Honestly I hate pretty much all official and fan art of D&D dragonborn. They're too monstery looking. They stand out too much from the other races in terms of appearance. In fantasy settings, it's more believable if the appearance of alien races make certain concessions to anthropomorphism.

As far as personality or culture, have fun with it but don't be stupid. If you can't recognize your RP or your setting as being stupid, don't expect a miracle overnight

Fuck off, I'm playing a magnetic sphere. With a feather cap on it.

Playing as a different race is usually like choosing to be something other than a white dude running around. It's make-believe diversity. In a world of only humans, even then you'd probably be wanting to choose a human with a different culture or race, or even profession, to see how others interact with you within the game world and whatnot.

Even in a world with dragon born, why not just play a human with a different culture?

Humor me.

You've literally just described one of the aspects of kobolds. And why does everyone keep trying to make dragonborn into shitty fucking lizard people instead of what they are, social humanoid dragons?

No.

Because you want to play a dragon person. Is that not enough? Does every racial pick have to have some deep philosophical reason why you wish to play that race instead of simple aesthetics and playing with ideas of being a dragon person?

You're a fucking hipster, stop pretending you're anything but.

Why do you want to play a dragon person, other than aesthetics?

No idea, user. If most of the worldbuilding expresses humans as a unified race, it's as good as anything else, but if there's differences in culture and whatnot, there's probably not much reason to have non-humans other than having mechanical differences, but humans could do those too.

Thing is most people don't want to commit to such things because humans are the default, safe option for most people, as far as I understand.

>why you wish to play that race instead of simple aesthetics and playing with ideas of being a dragon person?
This guy mostly gets it.
Still, I don't know why humans couldn't fit in to have a community of people that act like dragon people. Hell, it's a great idea. I'll use it at some point.

What makes me a hipster?

Even in a world with X, why not just play a human with a different culture?

Humor me.

A lot of character decisions are made based on aesthetics. Artistic taste is often it's own reason.

>there's probably not much reason to have non-humans other than having mechanical differences, but humans could do those too.

You could go the other way there too. Why have humans if non-humans can fill whatever role humans do?

Oh yeah, of course. Apparently most people hadn't thought of having humans fill in the role of what non-humans can do, but the other way around, anthropomorphism, is stupidly common.

Dunno, I guess I just dont have respect for people who want to play something so outlandish. I get that its a fantasy, but playing as something so weird just seems like a play for attention or attempting to bend the game into your own weird noninclusive story around your epic dragon man. Were it a setting with nothing but beast/weird races it'd make more sense I guess.
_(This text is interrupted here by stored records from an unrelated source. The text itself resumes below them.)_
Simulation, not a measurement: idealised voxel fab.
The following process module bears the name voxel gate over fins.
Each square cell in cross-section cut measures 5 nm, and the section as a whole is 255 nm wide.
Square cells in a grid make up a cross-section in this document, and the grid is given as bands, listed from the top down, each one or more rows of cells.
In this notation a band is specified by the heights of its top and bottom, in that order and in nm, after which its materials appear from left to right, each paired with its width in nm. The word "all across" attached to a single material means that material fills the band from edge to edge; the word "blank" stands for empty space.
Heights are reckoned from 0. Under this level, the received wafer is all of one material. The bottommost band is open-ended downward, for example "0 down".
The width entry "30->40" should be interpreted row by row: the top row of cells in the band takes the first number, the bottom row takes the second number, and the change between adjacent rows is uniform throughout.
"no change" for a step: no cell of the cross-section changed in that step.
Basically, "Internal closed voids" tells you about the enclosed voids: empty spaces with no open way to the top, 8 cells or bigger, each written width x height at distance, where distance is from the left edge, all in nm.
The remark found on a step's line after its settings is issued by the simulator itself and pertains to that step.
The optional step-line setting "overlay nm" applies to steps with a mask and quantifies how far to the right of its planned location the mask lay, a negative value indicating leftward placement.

I dunno, settings without humans are relatively uncommon even when humans offer nothing other than 'Oh, humans exist and are very average'

Id be fine with that, I actually hinted at that near the end of , but having both seems kinda dumb.

Well, to consider setting, you can make humans the most outlandish thing in the game, and being humans is automatically being speshul, in context. It all depends, really. If a race of dragon people is commonplace, then it's not really all that big of a deal.

... Yeah, that's the thing. Humans are "average", and their cultural values are usually nothing special or particularily interesting. You may say, yes, I want to have a self-made character, but characters don't ever exist in a vacuum. Outside influences and such enrich and spice up the setting. Might as well use them. The setting needs people as much as people need the setting and whatnot.

>playing as something so weird just seems like a play for attention or attempting to bend the game into your own weird noninclusive story around your epic dragon man
Except he comes from an entire race of these people, who obviously have existed for a very long time and probably have had friendly relation with many cultures and races. There is more than likely many epic dragon men within the setting. Ancient Heroes of dragonborn kind who did epic things and their stories handed down through the ages. There are probably entire communities of dragonborn farmers and butchers and commoners, who are just as much people as the humans or elves or whatever else.

And this speaks to some weird psychological hangups you have about nonconformism and people being different. Besides that they are PCs, they are going to be weird and special just by dint of being the main characters of the story.

Thats my biggest problem with D&Ds settings; there's no real indication of what's commonplace and what isnt. Is this magical artifact amazing or is it like a collectors item? Is a first encounter with a beast race like meeting somebody from mars, or laos?

>but its really a crutch that prevents you from developing real, fleshed out characters
Why?
How does making my character a fantasy race prevent me from making them an interesting character?